Subject: Re: [PATCH 1/2] IOMMU Identity Mapping Support:
 iommu_identity_mapping definition
From: David Woodhouse <dwmw2@infradead.org>
To: Chris Wright <chrisw@sous-sol.org>
Cc: Fenghua Yu <fenghua.yu@intel.com>,
       "'Linus Torvalds'" <torvalds@linux-foundation.org>,
       "'Stephen Rothwell'" <sfr@canb.auug.org.au>,
       "'Andrew Morton'" <akpm@linux-foundation.org>,
       "'Ingo Molnar'" <mingo@elte.hu>,
       "'Christopher Wright'" <chrisw@redhat.com>,
       "'Allen Kay'" <allen.m.kay@intel.com>,
       "'iommu'" <iommu@lists.linux-foundation.org>,
       "'lkml'" <linux-kernel@vger.kernel.org>
In-Reply-To: <20090618181335.GB19771@sequoia.sous-sol.org>
References: <20090327212241.234500000@intel.com>
	 <20090327212321.070229000@intel.com>
	 <20090416001957.GA1527@linux-os.sc.intel.com>
	 <1240135508.3589.75.camel@macbook.infradead.org>
	 <A6AD88C3F2289247BE726C37303E1EB8A4DF7DB1@orsmsx505.amr.corp.intel.com>
	 <20090513231351.GA22386@linux-os.sc.intel.com>
	 <1242314271.3393.11.camel@macbook.infradead.org>
	 <20090514175944.GA5168@linux-os.sc.intel.com>
	 <20090618180514.GA24082@linux-os.sc.intel.com>
	 <20090618181335.GB19771@sequoia.sous-sol.org>
Content-Type: text/plain
Date: Sat, 04 Jul 2009 19:40:18 +0100
Message-Id: <1246732818.3892.446.camel@macbook.infradead.org>
Mime-Version: 1.0
Content-Transfer-Encoding: 7bit
Sender: linux-kernel-owner@vger.kernel.org
Content-Length: 5740
Lines: 131

On Thu, 2009-06-18 at 11:13 -0700, Chris Wright wrote:
> * Fenghua Yu (fenghua.yu@intel.com) wrote:
> > IOMMU Identity Mapping Support: iommu_identity_mapping definition
> > 
> > Identity mapping for IOMMU defines a single domain to 1:1 map all pci devices
> > to all usable memory.
> > 
> > This will reduces map/unmap overhead in DMA API's and improve IOMMU performance.
> > On 10Gb network cards, Netperf shows no performance degradation compared to
> > non-IOMMU performance.
> > 
> > This method may lose some of DMA remapping benefits like isolation.
> > 
> > The first patch defines iommu_identity_mapping varialbe which controls the
> > identity mapping code and is 0 by default.
> 
> The only real difference between "pt" and "identity" is hardware support.
> We should have a single value we don't have to tell users to do different
> things depending on their hardware (they won't even know what they have)
> to achieve the same result.

The _code_ ought to be a lot more shared than it is, too. Currently, the
hardware pass-through support has bugs that the software identity
mapping doesn't. It doesn't remove devices from the identity map if they
are limited to 32-bit DMA and a driver tries to set up mappings, which
is quite suboptimal. And it doesn't put them _back_ into the identity
map after they're detached from a VM, AFAICT.

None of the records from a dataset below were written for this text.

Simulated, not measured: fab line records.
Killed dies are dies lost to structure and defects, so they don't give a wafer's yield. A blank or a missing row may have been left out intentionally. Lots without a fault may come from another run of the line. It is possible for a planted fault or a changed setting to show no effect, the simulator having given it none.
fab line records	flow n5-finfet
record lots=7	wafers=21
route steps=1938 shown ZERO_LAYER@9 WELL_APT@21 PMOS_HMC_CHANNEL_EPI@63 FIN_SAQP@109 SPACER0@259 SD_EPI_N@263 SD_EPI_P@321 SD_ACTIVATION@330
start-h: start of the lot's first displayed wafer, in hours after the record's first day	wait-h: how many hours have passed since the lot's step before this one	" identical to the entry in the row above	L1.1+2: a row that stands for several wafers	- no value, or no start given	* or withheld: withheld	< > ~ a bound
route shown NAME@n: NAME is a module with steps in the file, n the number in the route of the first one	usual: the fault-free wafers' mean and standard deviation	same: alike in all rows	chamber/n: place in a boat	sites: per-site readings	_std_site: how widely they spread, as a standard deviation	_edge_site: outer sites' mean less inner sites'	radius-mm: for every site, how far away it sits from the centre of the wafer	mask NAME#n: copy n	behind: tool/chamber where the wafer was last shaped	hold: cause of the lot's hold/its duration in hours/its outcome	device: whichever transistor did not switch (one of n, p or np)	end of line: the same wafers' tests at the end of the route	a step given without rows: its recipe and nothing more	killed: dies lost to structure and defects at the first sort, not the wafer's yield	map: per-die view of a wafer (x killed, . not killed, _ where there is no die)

I was going to fix that and unify the code paths, but then I found a bug
with the software identity mapping too -- if you have a PCI device which
is only capable of 32-bit DMA and it's behind a bridge (such as the
ohci1394 device on a Tylersburg SDV, although you'll have to hack the
kernel to pretend not to have the hardware PT support), it'll cause a
BUG() when it first sets up a mapping. What happens is this:

First it removes that device from si_domain because it can only address
4GiB of RAM, then get_domain_for_dev() will put it right back _in_ the
si_domain again, because it inherits its domain from the upstream PCI
bridge. And then we BUG() in domain_get_iommu() which _really_ doesn't
want to see the si_domain.

I _think_ this is the best fix for that...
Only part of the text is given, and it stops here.